A great post by Dylan Ratigan who has dropped out of his national media job to work at
"Wind
extinguishes a candle and energizes a fire."
The
first line in "Antifragile" by Nassim Nicholas Taleb.
There is something about a book you read on a trip that stays
with you. Probably because you are mentally and physically in flux, shifting,
and the passages anchor you to a fixed point while at the same time making a
deeper etch on your brain than that book you are picking up in bed instead of
flipping on Letterman.
On my trip across the country last summer--having fled the
overstuffed core of the Big Apple and an MSNBC news desk for a life of
promoting kale, veterans, and kale-growing veterans--I carried what I fervently
believe to be a very important book in at least the past quarter century,
Nassim Nicholas Taleb's "Antifragile."
What's it about? Nassim says it best, "Some things benefit
from shocks; they thrive and grow when exposed to volatility, randomness,
disorder, and stressors and love adventure, risk, and uncertainty. Yet, in
spite of the ubiquity of the phenomenon, there is no word for the exact
opposite of fragile. Let us call it antifragile. Antifragility is beyond
resilience or robustness. The resilient resists shocks and stays the same; the
antifragile gets better."
Everyone, from so-called risk management experts to bankers to
boxers, are all repackaging and spitting out his ideas and, as a result, ideas
like measured harm and exposure to potential danger (in the form of Taleb's
"stressors") are infiltrating a wide variety of dialogue.
My strongest criticism of Taleb--mainly that his witty and
charmingly arrogant prose makes the pursuit of measured harm and casting away
of safe shores seem so important that one is tempted to forget that there will
be harm in seeking measured harm.
Much like reading the clear, gracefully lucid passages in
"A River Runs Through It" has lead to immeasurable amounts of
swearing and tangled fly lines, "Antifragile" weaves a miraculously
simple line of reasoning that is almost too good for the reader's good.
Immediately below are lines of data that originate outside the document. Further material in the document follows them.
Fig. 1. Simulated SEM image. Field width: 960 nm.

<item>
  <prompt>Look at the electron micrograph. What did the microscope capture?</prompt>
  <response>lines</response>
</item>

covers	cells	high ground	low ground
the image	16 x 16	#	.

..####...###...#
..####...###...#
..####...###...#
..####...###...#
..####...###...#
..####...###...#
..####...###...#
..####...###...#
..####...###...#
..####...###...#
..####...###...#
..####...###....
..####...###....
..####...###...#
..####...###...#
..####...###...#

Real creativity and progress only happen in that sweet spot that
is outside of the comfort zone yet not so deep in that we are paralyzed by
fear. While the Harvard Business Review likes to publish articles about it as
much as financial journalists love to write about it, the reality of moving
into this spot is frightening and booby-trapped with snares of doubt and
uncertainty.
That I read this book as I was shifting from a stressful, albeit
incredibly rewarding lifestyle in Manhattan which had worn in and settled
around me like an old baseball glove and intentionally cast myself into
unfamiliar acreage (literally, three of them here on the farm) only served to
deepen my appreciation of Antifragility.
It provided no advice, nor was it a roadmap for this journey.
Taleb doesn't provide answers, but his questions felt familiar and asking them
myself and finding my own answers does keep me sane on some long, dark nights
in the west.
And for all of this what have I learned? Little so far. The wave
hasn't even crested yet and already it has been a wild ride, albeit with little
time for real reflection. And anyway, a wise man once said that nobody knows
the winners of the most important games until years after they are played.
I have joined a collaborative game and every player
affects the variables. We are small pieces in a large puzzle, none of us sure
of exactly where we fit, tumbling as we are through this adventure, and pulled
by something that none of us quite understands.
It is a blazingly brilliant trip -- but it is also
sleepless nights on an upset stomach.
Two things: I'm not whining about my new scars and I'm not
preaching to you about the need to get outside your comfort zone. My
failures and successes have been of my own doing -- except those successes that
I owe to the team around me -- and I wouldn't wish the difficulty on an enemy
or give away the joy at gunpoint.
This is just a view from where I'm sitting and, most of the
time, I'm enjoying it.
I will leave you with the words of a man I suspect Nassim would
appreciate. Lucius Annaeus Seneca, a man who should pop into every mind that
conjures the phrase "skin in the game."
"If anyone says that the best life of all is to sail the
sea, and then adds that I must not sail upon a sea where shipwrecks are a
common occurrence and there are often sudden storms that sweep the helmsman in
an adverse direction, I conclude that this man, although he lauds navigation,
really forbids me to launch my ship."